That caused Judge Christina Reiss to recently unseal Volokh’s motion and several other documents that outline the case and, on Tuesday, release the initial complaint with several redactions of other allegations not involving the plaintiff.
Volokh also is questioning the defendant’s call to dismiss a trial in Vermont since neither Giroux nor Foley have any continuing connection to the state and no known potential witnesses are here.
Foley, now 84 and living in his longtime home of Wichita, argues his “alleged contacts with Vermont — a weekend in the Green Mountain State over 35 years ago — are insufficient for him to reasonably anticipate being hauled into court in Vermont.”
“The burden on defendant,” the motion continues, “is substantial. As an ailing, non-ambulatory octogenarian defendant will find long distance travel to Vermont extremely difficult. His travel difficulties are compounded by his need for 24-hour assistance with his healthcare and activities of daily living, rendering litigation in Vermont highly burdensome, expensive and potentially detrimental to his health.”
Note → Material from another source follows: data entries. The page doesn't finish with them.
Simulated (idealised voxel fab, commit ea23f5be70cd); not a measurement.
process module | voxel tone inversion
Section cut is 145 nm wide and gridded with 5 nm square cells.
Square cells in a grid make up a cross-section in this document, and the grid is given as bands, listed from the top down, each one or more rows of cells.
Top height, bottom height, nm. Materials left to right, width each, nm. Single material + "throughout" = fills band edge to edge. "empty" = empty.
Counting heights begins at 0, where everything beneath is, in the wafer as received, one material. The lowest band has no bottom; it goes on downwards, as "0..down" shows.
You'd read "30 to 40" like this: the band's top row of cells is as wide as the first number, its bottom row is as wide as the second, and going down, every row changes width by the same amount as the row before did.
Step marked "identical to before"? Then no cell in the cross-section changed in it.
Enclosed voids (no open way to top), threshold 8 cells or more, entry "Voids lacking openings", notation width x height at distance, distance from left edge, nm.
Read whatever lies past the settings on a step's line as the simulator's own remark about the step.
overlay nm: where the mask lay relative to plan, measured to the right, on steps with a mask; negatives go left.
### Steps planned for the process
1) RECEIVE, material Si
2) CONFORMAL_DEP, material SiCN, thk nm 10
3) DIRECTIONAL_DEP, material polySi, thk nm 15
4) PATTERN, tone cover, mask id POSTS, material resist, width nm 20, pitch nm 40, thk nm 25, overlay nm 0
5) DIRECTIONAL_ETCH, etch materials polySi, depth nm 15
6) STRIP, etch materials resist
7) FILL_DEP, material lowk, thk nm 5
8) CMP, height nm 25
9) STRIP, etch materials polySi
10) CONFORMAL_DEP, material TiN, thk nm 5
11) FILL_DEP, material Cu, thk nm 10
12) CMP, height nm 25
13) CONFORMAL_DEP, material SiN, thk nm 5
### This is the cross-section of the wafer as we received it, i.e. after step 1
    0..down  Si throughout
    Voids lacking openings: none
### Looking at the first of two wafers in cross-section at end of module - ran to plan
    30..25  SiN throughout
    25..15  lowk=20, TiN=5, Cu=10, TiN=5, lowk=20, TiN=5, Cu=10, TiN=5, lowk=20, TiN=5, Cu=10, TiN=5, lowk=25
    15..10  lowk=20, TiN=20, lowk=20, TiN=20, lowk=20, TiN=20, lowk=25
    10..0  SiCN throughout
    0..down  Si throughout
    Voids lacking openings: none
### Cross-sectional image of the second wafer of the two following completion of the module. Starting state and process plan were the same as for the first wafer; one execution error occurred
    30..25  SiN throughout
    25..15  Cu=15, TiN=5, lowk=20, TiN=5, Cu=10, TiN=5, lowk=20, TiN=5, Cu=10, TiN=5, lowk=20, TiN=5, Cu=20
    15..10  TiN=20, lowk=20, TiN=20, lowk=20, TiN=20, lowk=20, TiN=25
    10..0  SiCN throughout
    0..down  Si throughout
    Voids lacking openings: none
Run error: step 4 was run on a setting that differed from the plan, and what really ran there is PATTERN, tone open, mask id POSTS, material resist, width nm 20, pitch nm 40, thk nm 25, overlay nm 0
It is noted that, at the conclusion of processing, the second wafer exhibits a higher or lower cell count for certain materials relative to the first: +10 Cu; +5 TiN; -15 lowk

The defendant’s motion says a trial in the state wouldn’t benefit any of its residents but instead simply Giroux, as Vermont “may be the only forum in which plaintiff’s claim is not barred” by a statute of limitations.
In comparison, “other interested states — Kansas, for example — have a substantial interest in freeing their citizens from litigating stale claims and in giving individuals repose for ancient breaches of law,” the defendant’s motion concludes.
In response, the plaintiff’s lawyer says if the defendant’s arguments were true, Vermont wouldn’t be able to charge out-of-staters for committing other crimes.
O’Neill, a former federal prosecutor, has secured settlements for more than 50 clients alleging child sex abuse over the past quarter-century. The majority of accusers have sued Vermont’s Roman Catholic Diocese, which has paid out more than $30 million for priest misconduct.
The Burlington attorney has five new lawsuits pending against the state’s largest religious denomination and is considering several more. In the meantime, he’s waiting for U.S. District Court to decide the next steps involving Giroux v. Foley.
“We think there’s a very strong case for bringing it here,” O’Neill said, “simply because the abuse took place here.”